Naomi Lim of the Washington Examiner looks into the state of the American electorate after the 2020 presidential race.

President Trump has changed the contours of the electoral map, but not all of the alterations are helpful to Republicans.

Four years after Trump seized the White House in a self-described “landslide” of 304 electoral votes, he’s likely moving out of the executive compound on Jan. 20.

Pending Trump campaign lawsuits filed in Arizona, Georgia, Michigan, Nevada, and Pennsylvania over issues ranging from extended voter deadlines to transparency while ballots were counted, Democrat Joe Biden is the president-elect. Though a hand recount is already underway in Georgia, Biden is projected to be awarded 306 votes when the Electoral College meets on Dec. 14, well over the 270 threshold required to become the next commander in chief.

Biden’s presumptive victory comes after he reconstructed the segment of the so-called “blue wall” that runs through Michigan, Pennsylvania, and Wisconsin. He won Michigan by almost 3 percentage points, but clinched Pennsylvania by a single point and Wisconsin by less than a point. 2016 Democratic presidential nominee Hillary Clinton’s losses in the three states cost her the White House.

The competitiveness of the upper Midwest states compared to previous cycles has political strategists predicting their collective 46 electoral votes may return to the Republican ledger in 2024.

The opposite is true for a handful of Sunbelt states.

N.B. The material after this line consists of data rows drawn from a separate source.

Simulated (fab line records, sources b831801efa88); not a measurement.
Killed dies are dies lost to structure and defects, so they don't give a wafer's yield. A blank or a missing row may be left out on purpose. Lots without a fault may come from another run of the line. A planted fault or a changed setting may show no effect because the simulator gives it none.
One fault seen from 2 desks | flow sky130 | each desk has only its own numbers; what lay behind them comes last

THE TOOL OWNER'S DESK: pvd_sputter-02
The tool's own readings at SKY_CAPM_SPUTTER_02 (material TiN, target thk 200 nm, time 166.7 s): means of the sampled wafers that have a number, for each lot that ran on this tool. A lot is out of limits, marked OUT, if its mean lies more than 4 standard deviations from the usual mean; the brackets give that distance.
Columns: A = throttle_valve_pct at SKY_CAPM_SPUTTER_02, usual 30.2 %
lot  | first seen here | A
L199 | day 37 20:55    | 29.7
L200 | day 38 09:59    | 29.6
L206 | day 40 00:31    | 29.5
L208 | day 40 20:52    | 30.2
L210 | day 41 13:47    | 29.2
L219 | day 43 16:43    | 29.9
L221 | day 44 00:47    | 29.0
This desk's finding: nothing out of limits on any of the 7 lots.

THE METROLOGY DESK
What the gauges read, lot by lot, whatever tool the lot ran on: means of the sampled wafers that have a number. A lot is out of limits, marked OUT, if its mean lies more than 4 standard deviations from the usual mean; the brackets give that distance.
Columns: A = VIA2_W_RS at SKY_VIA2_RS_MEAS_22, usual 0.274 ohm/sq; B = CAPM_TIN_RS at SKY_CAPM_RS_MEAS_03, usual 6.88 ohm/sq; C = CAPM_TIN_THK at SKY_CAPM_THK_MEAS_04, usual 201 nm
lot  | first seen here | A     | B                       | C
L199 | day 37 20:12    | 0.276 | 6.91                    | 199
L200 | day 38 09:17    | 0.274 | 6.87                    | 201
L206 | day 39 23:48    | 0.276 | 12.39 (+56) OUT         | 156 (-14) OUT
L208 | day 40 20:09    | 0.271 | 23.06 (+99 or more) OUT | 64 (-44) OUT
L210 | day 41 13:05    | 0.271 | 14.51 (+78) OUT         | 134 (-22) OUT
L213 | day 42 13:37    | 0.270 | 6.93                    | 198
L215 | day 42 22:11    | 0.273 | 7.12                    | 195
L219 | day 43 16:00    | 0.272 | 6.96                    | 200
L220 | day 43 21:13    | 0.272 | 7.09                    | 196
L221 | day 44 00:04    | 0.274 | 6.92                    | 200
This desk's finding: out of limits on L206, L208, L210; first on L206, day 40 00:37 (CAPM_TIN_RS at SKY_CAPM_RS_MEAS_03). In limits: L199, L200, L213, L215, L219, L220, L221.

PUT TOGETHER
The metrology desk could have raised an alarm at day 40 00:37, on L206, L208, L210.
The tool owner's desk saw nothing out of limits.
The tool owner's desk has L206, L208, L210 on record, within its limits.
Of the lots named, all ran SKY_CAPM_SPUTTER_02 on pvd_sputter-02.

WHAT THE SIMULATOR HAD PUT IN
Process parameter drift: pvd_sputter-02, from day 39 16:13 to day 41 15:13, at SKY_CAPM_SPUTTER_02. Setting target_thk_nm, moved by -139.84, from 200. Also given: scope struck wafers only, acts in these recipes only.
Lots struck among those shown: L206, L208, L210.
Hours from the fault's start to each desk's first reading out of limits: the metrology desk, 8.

Democrats have long been mocked for hoping to shade Republican strongholds, such as Texas, blue. But Arizona and apparently Georgia did just that this year, the first time the states have backed a Democratic standard-bearer since 1996 and 1992, respectively. Biden is on track to take Arizona and Georgia by less than a percentage point.

“For decades, the Upper Midwest was safely Democratic, and the South and Southwest were reliably Republican. But we’re now seeing an entirely new landscape emerge,” political analyst Dan Schnur, a Republican-turned-independent now at the University of Southern California, told the Washington Examiner.